Convert CSV Delimiter Online

Convert CSV Delimiter between comma, tab, semicolon, pipe, or custom delimiters. Free, offline - with true RFC-4180 quoted-field parsing.

Convert CSV between comma, tab, semicolon, pipe, or any custom delimiter — using a real RFC-4180 parser that respects "quoted fields", doubled-quote escapes (""), and embedded newlines. Fields are re-quoted only when strictly needed so round-trips stay clean.

Quoting options

How to Use Convert CSV Delimiter Online

  1. Paste your CSV. Any RFC-4180 compliant text: quoted fields, doubled-quote escapes ("She said ""hi"""), and newlines inside quotes are all understood.
  2. Choose the source delimiter. "Auto-detect" counts candidates (, \\t ; |) on the first line and picks the most frequent. You can also pick one manually or enter a custom single character.
  3. Choose the target delimiter. Same options. A custom entry must be exactly one character; longer strings are rejected with an inline error.
  4. Tune quoting if needed. "Force-quote every field" wraps every cell in "…" (useful for strict importers). "Preserve quotes on fields that were quoted in the source" keeps any field that started life quoted wrapped in the output.
  5. Pick a line ending. LF for Unix/macOS text, CRLF for Windows CSVs and Excel on some locales.
  6. Click Convert or press Ctrl/Cmd+Enter. Input is also debounced to 250ms so typing produces a live preview.
  7. Copy or download. Copy places the result on your clipboard. Download picks .tsv when the target is Tab, else .csv, always with a timestamped filename.

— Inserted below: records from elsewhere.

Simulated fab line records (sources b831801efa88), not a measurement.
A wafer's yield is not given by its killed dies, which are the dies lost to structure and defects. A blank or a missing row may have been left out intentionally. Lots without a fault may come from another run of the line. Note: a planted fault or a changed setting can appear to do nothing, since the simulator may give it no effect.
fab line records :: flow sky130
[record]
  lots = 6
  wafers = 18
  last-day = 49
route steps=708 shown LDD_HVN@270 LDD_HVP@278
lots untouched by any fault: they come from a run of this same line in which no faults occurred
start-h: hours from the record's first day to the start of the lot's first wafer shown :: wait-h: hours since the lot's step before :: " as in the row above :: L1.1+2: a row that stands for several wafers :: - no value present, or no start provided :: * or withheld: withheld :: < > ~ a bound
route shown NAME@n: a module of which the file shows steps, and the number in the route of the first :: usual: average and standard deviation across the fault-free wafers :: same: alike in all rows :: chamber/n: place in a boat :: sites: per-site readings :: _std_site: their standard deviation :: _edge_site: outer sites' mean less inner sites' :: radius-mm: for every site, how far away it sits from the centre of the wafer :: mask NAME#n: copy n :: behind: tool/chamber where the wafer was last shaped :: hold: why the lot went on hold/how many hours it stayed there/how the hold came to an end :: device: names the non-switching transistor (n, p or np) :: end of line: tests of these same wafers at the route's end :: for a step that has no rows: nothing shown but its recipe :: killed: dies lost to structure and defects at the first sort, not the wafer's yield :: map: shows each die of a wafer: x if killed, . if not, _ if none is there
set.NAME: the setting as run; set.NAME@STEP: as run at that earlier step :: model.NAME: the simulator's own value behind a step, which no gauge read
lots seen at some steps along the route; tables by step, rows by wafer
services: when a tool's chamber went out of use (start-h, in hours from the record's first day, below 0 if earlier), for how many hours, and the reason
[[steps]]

Frequently Asked Questions

What is a CSV delimiter?

The character that separates fields on each row of a CSV file. Commas are the default in the US and the original standard, semicolons are common in European locales where comma is the decimal separator, tabs produce “TSV” files, and pipes show up in database dumps.

Why would I need to change a CSV delimiter?

To import into a tool that only accepts one specific separator (Excel expecting semicolon in Germany, for example), to feed a tab-only pipeline, to swap to pipes for a legacy database import, or to quote-proof fields that contain commas.

Does the tool handle quoted values correctly?

Yes. The parser is a real RFC-4180 state machine – it recognises opening/closing quotes, doubled-quote escapes (""), and newlines embedded inside quoted fields. A value like "Smith, John" stays as one field even if it contains the source delimiter.

Can I use a custom delimiter character?

Yes – pick “Custom…” in either dropdown and type any single character. Multi-character delimiters are rejected with an inline error because they would break every downstream CSV parser that expects 1-char separators.

Will changing the delimiter affect my data?

Never the cell values. Only the separator changes and, where needed, the quoting around each cell so round-trips stay safe. A field whose value contains the new delimiter automatically gets wrapped in quotes.

Is my CSV data uploaded to a server?

No. All parsing and rewriting happens in your browser. The tool never makes a network request with your data – no upload, no telemetry, no analytics on the CSV contents.

How large of a CSV file can I convert?

Around 50,000 rows convert in under 100ms on a modern laptop. Beyond that the live-preview debounce is your friend – paste the full blob and the tool re-parses once per 250ms of idle time.

Is this tool free to use?

Yes, completely free – no registration, no limits, no hidden fees. Use it for personal or commercial work.

What happens if my CSV has inconsistent delimiters?

Auto-detect picks whichever of , \t ; | shows up most on the first line. If the rest of the file uses a different delimiter you can override with the manual or custom selector – the parser only trusts the one you told it to use.

Can I convert between tab-delimited and comma-delimited formats?

Yes – this is the most common conversion. Pick Tab as source (or leave on Auto) and Comma as target, or vice versa. The tool re-quotes fields whose values now clash with the new delimiter.